When I asked her how she does it, she explained that when she is at hockey, she is able to be in the moment. She focuses on only what is happening there and then. She doesn’t think about what’s for dinner, or what clients she will see tomorrow. She allows herself time to think about her own body, her movements, how her running technique feels and how satisfying it feels to hit a little white ball awfully hard. What she didn’t realise is that this is the definition of being mindful. Whilst it’s a buzzword at the moment, the mental training technique is both simple and powerful.

Being mindful is a mental state achieved by focusing one’s awareness on the present moment, while calmly acknowledging and accepting one’s feelings, thoughts, and bodily sensation. hockey 2

Sounds interesting I know, but this practice takes one away from autopilot. Research has showed that it is effective in reducing stress and undermining destructive emotive and cognitive processes which can lead to anxiety and depression. But what I find amazing is that research has actually shown positive physical changes. Mindfulness practice can lead to a decrease grey matter in the Amygdala (the brain’s centre associated with fear and stress). This in turn leads to thickening in the pre-frontal cortex. What results in an improved higher order functions within the brain such as concentration, decision making and overall awareness – pretty powerful stuff.

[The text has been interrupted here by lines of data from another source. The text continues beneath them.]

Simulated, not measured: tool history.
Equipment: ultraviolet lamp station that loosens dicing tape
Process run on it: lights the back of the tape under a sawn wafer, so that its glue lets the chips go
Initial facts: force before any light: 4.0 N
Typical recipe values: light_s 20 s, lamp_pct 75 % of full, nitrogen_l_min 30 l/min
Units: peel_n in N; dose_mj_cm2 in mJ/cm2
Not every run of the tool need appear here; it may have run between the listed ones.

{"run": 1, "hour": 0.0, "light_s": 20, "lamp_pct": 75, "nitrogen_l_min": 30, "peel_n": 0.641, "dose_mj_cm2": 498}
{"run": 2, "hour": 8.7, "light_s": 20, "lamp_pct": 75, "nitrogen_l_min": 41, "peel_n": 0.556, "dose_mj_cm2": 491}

One of things I love focusing on in training sessions with clients is the neural connections created with attentive movement. For example, trying to feel glutes contract when completing a single leg deadlift. This allows a better quality of movement, decreased compensations and overall better muscle recruitment. The upside of this for me is, to achieve this, you must be solely focused on the present. You cannot practice quality movement without attention, and accepting the sensation created with movement. And ladies and gentlemen, this is the definition of mindfulness!